In one or more embodiments, motor 616 may consist of an electrical submersible motor configured or operated to turn pump 608 and may, for example, be a two or more-pole, three-phase squirrel cage induction motor or a permanent magnet motor (PMM). However, other motor configurations may be possible. In one or more embodiments, a production tubing section 622 may couple to the pump 608 using one or more connectors 628 or may couple directly to the pump 608. In one or more embodiments, any one or more production tubing sections 622 may be coupled together to extend the pump system 650 into the wellbore 604 to a desired or specified location. Any one or more components of fluid 626 may be pumped from pump 608 through production tubing 622 to the surface 602 for transfer to a storage tank, a pipeline, transportation vehicle, any other storage, distribution or transportation system and any combination thereof. In some embodiments, the pump flow control system 612 may include a fixed perforated disk and a rotatable perforated disk. During operations, the rotatable disk may be positioned to substantially throttle or halt the flow of fluid through the pump flow control system 612. If gas is present with the fluid 626, a reduced flow rate will increase the intake pressure at the bottom of the pump 608. The increased intake pressure may force the fluid 626 to flow in the liquid phase, despite a presence of dissolved gas within. This may improve the performance of the pump 608 and reduce an incidence rate of gas-lock events. Additionally, reducing the flow rate at the pump flow control system 612 may deliver near-instant results, whereas a significant delay between action and effects may be seen through flow rate reductions initiated by valves at the surface 602, or by pump speed changes to the pump 608.

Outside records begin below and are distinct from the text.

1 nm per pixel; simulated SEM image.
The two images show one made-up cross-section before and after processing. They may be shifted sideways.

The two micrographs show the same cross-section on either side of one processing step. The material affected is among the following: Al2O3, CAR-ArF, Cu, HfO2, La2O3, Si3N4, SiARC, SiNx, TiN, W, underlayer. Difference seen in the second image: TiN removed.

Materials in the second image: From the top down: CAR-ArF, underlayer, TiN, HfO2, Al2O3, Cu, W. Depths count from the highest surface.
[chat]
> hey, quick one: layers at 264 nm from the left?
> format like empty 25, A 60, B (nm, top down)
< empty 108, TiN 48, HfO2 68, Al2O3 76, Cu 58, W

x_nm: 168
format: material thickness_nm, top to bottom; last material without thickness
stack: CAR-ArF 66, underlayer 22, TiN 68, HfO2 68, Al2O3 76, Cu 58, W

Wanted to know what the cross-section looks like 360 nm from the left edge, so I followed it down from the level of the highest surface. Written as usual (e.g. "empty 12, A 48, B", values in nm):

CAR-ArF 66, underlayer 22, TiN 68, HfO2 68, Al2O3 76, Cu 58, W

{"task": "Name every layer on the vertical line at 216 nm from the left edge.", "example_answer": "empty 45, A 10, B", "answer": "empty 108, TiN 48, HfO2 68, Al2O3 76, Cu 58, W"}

Embodiment #1: A method for controlling fluid flow through a downhole pump system in a borehole, comprising: moving, via a downhole pump residing below a tubular in the borehole, a first fluid through the tubular, wherein the first fluid includes a compressible fluid; and increasing an intake pressure of the downhole pump while the first fluid is moving via a control valve system comprising a throttling valve.
Embodiment #2: The method of Embodiment 1, wherein the first fluid moves through the control valve system.
Embodiment #3: The method of any one of Embodiments 1-2, wherein increasing the intake pressure of the downhole pump, while the first fluid is moving, compresses the compressible fluid to form compressed fluid.
Embodiment #4: The method of Embodiment 3, wherein the compressed fluid will not gas lock the downhole pump, wherein the downhole pump comprises an electric submersible pump (ESP) or a progressive cavity pump (PCP).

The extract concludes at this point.